Did HBS Contribute to the Financial Crisis?

Business schools may not have been focused enough on teaching future leaders how to keep an eye on the downside in an interconnected world.
  • Transcript


Question: Did HBS play any role in causing the financial crisis?

Jay Light: Now to be sure it was largely the government’s legislatures, the Fannie Mae, Freddie Mac in this country, the federal agencies and the financial institutions that were most directly involved, but also many of them showed a failure to really think broadly about risk and about how bad things could get and I think that reflects you know for the prior 25 years we hadn’t seen a lot of downside and frankly, all of us got out of the habit of thinking about the downside and at business schools we got out of the habit of teaching about the downside, so in fact, in the 1970s I used to teach a course called "Capital Markets: The Financial System" here, which was in fact, all about these ideas; all about the kinds of risks that could arise from changing financial markets and the mortgage markets and the consumer credit markets and the commercial loan markets.  Those kinds of courses both here and at other business schools had largely atrophied.  There was relatively little student demand for them.  The faculty was more interested in teaching about other things too, so the curriculums got focused on the upside if you will, the how does one increase market share, how do you increase earnings per share, how do you think about how to grow a bigger and better institution.
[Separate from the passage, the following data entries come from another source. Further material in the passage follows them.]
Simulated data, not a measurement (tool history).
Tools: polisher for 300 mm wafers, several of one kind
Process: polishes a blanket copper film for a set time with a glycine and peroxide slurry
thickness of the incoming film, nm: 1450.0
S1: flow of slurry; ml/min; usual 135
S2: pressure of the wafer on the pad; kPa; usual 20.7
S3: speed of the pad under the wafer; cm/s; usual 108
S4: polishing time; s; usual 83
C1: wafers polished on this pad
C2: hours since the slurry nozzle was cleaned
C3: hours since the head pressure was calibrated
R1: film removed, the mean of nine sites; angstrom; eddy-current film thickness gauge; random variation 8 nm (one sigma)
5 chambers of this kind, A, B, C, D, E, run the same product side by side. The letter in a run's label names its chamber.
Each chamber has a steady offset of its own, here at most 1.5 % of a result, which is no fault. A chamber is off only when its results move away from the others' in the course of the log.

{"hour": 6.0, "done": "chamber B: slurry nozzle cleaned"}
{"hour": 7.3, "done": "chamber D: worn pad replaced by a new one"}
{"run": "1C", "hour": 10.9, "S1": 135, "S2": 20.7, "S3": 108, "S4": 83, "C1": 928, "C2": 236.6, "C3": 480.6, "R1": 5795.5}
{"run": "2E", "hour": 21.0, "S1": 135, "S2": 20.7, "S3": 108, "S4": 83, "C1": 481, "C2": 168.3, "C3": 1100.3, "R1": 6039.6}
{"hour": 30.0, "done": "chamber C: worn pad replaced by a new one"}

And that’s great.  That is what you should be thinking about except at the same time you have to keep an eye on "How could things go wrong? What kinds of data should I really be putting into my risk management model?" In a world where housing prices were in a bubble and where consumer lending organizations were in fact incenting consumers to borrow at very, very high loan to apparent value ratios the old data that one put into risk models was completely, completely out of touch with the changing reality as became so quickly apparent when the whole down leg started.  So I think it was a failure of leadership in the sense that it was a failure to think in a broad and creative and responsive way about risk.  There were also some ethical failures I think as there are when any bubble collapses, but the single most important lesson coming out of this crisis in my judgment was more about values and judgment and how you think about analyzing and keeping your eye on the downside in a complex interconnected world.

Is the solution to minimize risk?

Jay Light:  Well so I think there is the need for some structural change.  A good example is we can’t ever again let true leverage in a financial system get up to the same levels it had gotten to, so we need to insist upon more robust measures of capital, financial capital in a financial institution.  We need to insist upon lower leverage ratios.  We need to insist upon more stringent liquidity criteria, so there is a regulatory response that I think is much needed and is in the process of being developed.  There are also a set of related question about just how interconnected one wants the scope of financial institutions and whether large institutions ought to be forced to divest certain of the activities they’re in and if so just which activities. And that is a more complex question and but I think some real regulatory reform would be appropriate and is quite likely there also.  

There is on the other hand, a real danger here because I think what our economy needs more than anything else as a nation is innovation and innovation means we need people to provide funds to different kinds of new companies doing different kinds of new and innovative things and one can go overboard with the vilification of financial institutions.  One can go overboard with strenuous and hard to understand regulation that causes firms to become much more risk averse across the board even if the possible things that they could be… might be funding could turn out to be the very innovative kinds of things we need to do as a country, so I think one has to always have a balance here.  The pendulum for sure has swung back now towards managing risk, towards thinking about the downside both from a regulatory point of view and from the point of view of those people who manage financial institutions, but there is a danger that the latter could go too far.  Indeed there is lots of evidence I think right now that it is going too far, so keeping a balance there between thinking about upon an entrepreneurial perspective on the evolving economy and the evolving financial system while at the same time worrying about risk is where we want to come out and it’s a complex every changing thing that requires enormous amounts of judgment and leadership.